15. So there were some emails which went on 7 June itself and then on 10 June, which was the Sunday, Mr Pinto sent another email which had some photographs showing the leaks from the basement walls and the tubes inserted into the basement walls which he said were without prior discussion or permission. That was the basis on which the adjudicator then said he assumed that this was that was being submitted for the defence. It was not and on 11 June itself, Mr Pinto served some further documents in relation to this. There is quite a lengthy email which was sent on 11 June, on the Monday, referring to the three emails he had previously sent and then dealing with some more matters but which ended up with saying that he wished to make a counterclaim for what he said was unnecessary shotcreting working, loss of his time, some unauthorised work, and damage to his paving.

16. He then, importantly, attached to that email a letter from Dampcoursing Limited, which attached a lengthy report dated 7 March, which dealt with the position of the leaking basement saying there was a considerable amount of water entering into it. There were various areas of weakness within the existing concrete by active water leaks together with poor finishing. It had been previously waterproofed but with limited effect and for the work to be done, it was said that they would initially cut out the areas of leaking concrete and plug them to prevent further ingress, “We will further apply a band of resin between the walls and the soffit.” Then there was some work to be done in relation to a channel but then the whole thing would be subject to a Newton 500 membrane system. That ended with a quotation which said that there was £3,700 for cutting out and sealing the leaking area of concrete and then applying the two coats of the epoxy resin, and then everything else was to install the Newton 500 system.

17. The point that Mr Pinto was making to the adjudicator at this stage was to say that you could infer from this that the work for the leaks as opposed to epoxy resin was £700. I am not sure that this is clear from the document but, either way, the point he was making is that would only cost £700; and thus much less than the £5,000 which he had spent where the works to cure the leak had not yet been completed. So that was the purpose of his remark. That was on 11 June.

18. On 15 June, the claimant came back with its responses to all of Mr Pinto’s points. He wanted to put in a reply to all of that and asked to be able to do that because of the fact that he was busy until 25 June. The adjudicator allowed that to be done and that then is what he did.

19. That, however, gave rise to another point. The first paragraph of his email of 25 June said:

”I’m unhappy you’re known to or friends with Seamus Carr and Angela Jahr…[and then] …a psychiatrist will say that however much they try to be impartial, there can be effectively unconscious bias.”

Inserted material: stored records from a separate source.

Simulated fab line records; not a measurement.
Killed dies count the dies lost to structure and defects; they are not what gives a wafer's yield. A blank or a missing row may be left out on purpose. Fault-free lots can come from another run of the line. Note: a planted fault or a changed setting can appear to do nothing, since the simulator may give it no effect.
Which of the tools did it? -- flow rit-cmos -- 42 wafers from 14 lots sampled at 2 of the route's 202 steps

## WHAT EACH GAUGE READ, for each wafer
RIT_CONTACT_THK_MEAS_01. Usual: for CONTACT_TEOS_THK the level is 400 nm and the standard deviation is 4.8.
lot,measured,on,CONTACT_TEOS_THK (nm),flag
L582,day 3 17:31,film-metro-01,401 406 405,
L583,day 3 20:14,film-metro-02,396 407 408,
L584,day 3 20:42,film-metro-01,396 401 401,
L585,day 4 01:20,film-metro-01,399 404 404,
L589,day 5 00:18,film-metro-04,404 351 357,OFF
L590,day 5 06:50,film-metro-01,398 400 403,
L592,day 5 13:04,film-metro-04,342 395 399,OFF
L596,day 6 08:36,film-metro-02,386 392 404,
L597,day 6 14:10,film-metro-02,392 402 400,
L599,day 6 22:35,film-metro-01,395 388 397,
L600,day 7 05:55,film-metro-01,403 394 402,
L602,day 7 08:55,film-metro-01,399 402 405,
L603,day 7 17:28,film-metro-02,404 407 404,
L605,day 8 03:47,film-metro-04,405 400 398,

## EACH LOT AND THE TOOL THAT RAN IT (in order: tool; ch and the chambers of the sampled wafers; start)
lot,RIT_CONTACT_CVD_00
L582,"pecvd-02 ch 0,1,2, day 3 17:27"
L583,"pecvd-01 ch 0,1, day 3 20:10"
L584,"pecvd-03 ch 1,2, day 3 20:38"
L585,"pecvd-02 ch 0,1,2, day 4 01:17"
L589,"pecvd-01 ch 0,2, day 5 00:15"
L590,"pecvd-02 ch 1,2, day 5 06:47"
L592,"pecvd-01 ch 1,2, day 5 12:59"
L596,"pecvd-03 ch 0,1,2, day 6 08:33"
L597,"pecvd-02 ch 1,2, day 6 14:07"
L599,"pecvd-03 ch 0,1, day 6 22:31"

20. The response to that which came the same day, later in the afternoon, in fact twelve minutes later from Mr Bingham was to say:

”Please help me with your point number 1. I have no knowledge of Seamus Carr, nor Angela Jahr, nor anyone connected to them or their company. Please explain.”

21. Mr Pinto says:

”I thought you knew them because they address you as Tony. I’ve been involved in court cases and tax tribunals over the years on behalf of clients. I’ve never addressed any judge or court official with their first name. So if you do not know them, please ignore point number 1.”

That is what he said about that.

22. He actually came back to that email from Mr Pinto a bit later the same day, at 4.16 pm, to say:

”Thank you, Mr Pinto. A simple misunderstanding. Addressing me by my first name gave you the wrong impression. There is no connection in any form with the referring party, or their people, and the adjudicator.”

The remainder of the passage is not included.